When is an encore not an encore? When it starts the programme, as Nicholas Milton explained after the orchestra had began unexpectedly with the “Trepak” from Tchaikovsky’s Nutcracker suite. No one would be in the mood for an encore after the Pathetique symphony so let’s have one now – and a second time for luck! Certainly the percussionists enjoyed it and they definitely needed a warm up for an exhausting evening.
Dr Milton has had a stellar career and his enthusiasm and attention to detail were picked up by a talented orchestra. Conducting mostly from memory he virtually demanded his troops to perform at their best in an exacting series of works. He has been Chief Conductor now for eighteen years while the orchestra has been going strong since 1965. How he has the time to be Chief Conductor of three other orchestras in Australia and Europe is difficult to guess.

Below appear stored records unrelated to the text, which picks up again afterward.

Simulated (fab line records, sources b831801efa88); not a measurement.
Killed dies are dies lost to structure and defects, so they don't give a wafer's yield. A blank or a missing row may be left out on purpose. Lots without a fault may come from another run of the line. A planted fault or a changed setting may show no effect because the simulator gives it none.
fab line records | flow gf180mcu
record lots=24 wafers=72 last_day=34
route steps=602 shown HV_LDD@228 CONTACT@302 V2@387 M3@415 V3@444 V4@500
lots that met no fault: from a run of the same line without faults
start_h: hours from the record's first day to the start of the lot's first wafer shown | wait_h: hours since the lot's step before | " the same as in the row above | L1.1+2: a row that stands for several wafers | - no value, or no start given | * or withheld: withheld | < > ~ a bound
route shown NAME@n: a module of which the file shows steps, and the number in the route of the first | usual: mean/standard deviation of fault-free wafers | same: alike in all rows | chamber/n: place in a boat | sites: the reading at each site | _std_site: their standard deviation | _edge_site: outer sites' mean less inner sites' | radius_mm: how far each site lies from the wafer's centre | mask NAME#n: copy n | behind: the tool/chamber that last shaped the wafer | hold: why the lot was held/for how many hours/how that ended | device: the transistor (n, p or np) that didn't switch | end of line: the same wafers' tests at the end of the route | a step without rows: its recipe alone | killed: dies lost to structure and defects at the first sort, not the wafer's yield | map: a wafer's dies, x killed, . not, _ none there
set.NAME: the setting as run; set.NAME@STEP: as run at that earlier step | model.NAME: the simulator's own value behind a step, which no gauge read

Nigel Westlake is Willoughby Symphony Orchestra’s Composer in Residence and is one of the best known contemporary Australian composers. “Shimmering Blue” was written as a birthday celebration for the WA Symphony Orchestra and as such is an effervescent jazzy piece. It featured fanfares for the brass and a versatile percussion including xylophone and bells and was all too short.
Sometimes a soloist seems to pervade the atmosphere with his character and this was the case with David Fung who made Schostakovich’s Second Piano Concerto his own. The piece is more a Conversation than a Concerto and flows again with jazzy intonations although Russian influences are prominent. On the many occasions where the soloist and orchestra shared the themes there was no hint of imbalance and it is by no means an easy piece. David though was clearly enjoying himself and though the slow middle movement is more introspective, it was handled in an optimistic manner. It was easy to see how David has been the winner of many prestigious competitions and awards. After, the audience demanded more and the soloist gave us the old encore chestnut, “Sparks” by Moszkowski – I feel the modern trend for an encore from a soloist should be welcomed and, as in this case, an announcement of the piece’s title even more so.
The title of the concert, “Passion” embraces the final work, Tchaikovsky’s 6th symphony. Winston Churchill’s famous quote as Russia being a “Riddle wrapped in a mystery inside an enigma” could be applied to this work. The composer, for once, himself endorsed the nickname “Patetischky” but the Russian word is better translated as “Passionate”. He also called the work a “Program Symphony” but what this means is controversial. Tchaikovsky’s much discussed death soon after is perhaps best described as “Suicide by Person or Persons Unknown” but he was certainly a troubled sole due to his sexuality which he himself could not accept. However, had the composer lived for another twenty years, the work would have been revered without the implications of tragedy.
Nicholas Milton kindly explained the unusual orchestral configuration with first violin on the left and second on the right as being the best to interpret the composer’s themes in which they often started with one instrument but were completed by the other. From the opening notes on the double basses to the famous main theme, the first movement runs the gamut of emotions. A subtle waltz-like second movement is in fact in 5/4 time (‘Did Dave Brubeck hear it?’ I wonder!). The third Allegro is probably the best known with a catchy march-like feel and an incredible performance by the tympani, handled with obvious euphoria by Louis Sharpe. The unusual structure is emphasised by the last movement which not only ends in a minor key but in obscurity with the conductor maintaining a silence of fifteen seconds before allowing applause. At the height of Stalin’s regime, orchestras were ordered to transpose the last two movements in order to end on a triumphant beat. What heresy!
I mentioned the tympanist but the whole orchestra deserves praise for accuracy and interpretation in all three works, no doubt due in part to the unbridled enthusiasm of the conductor. The acoustics at Chatswood rose to the occasion and the programmers deserve an accolade.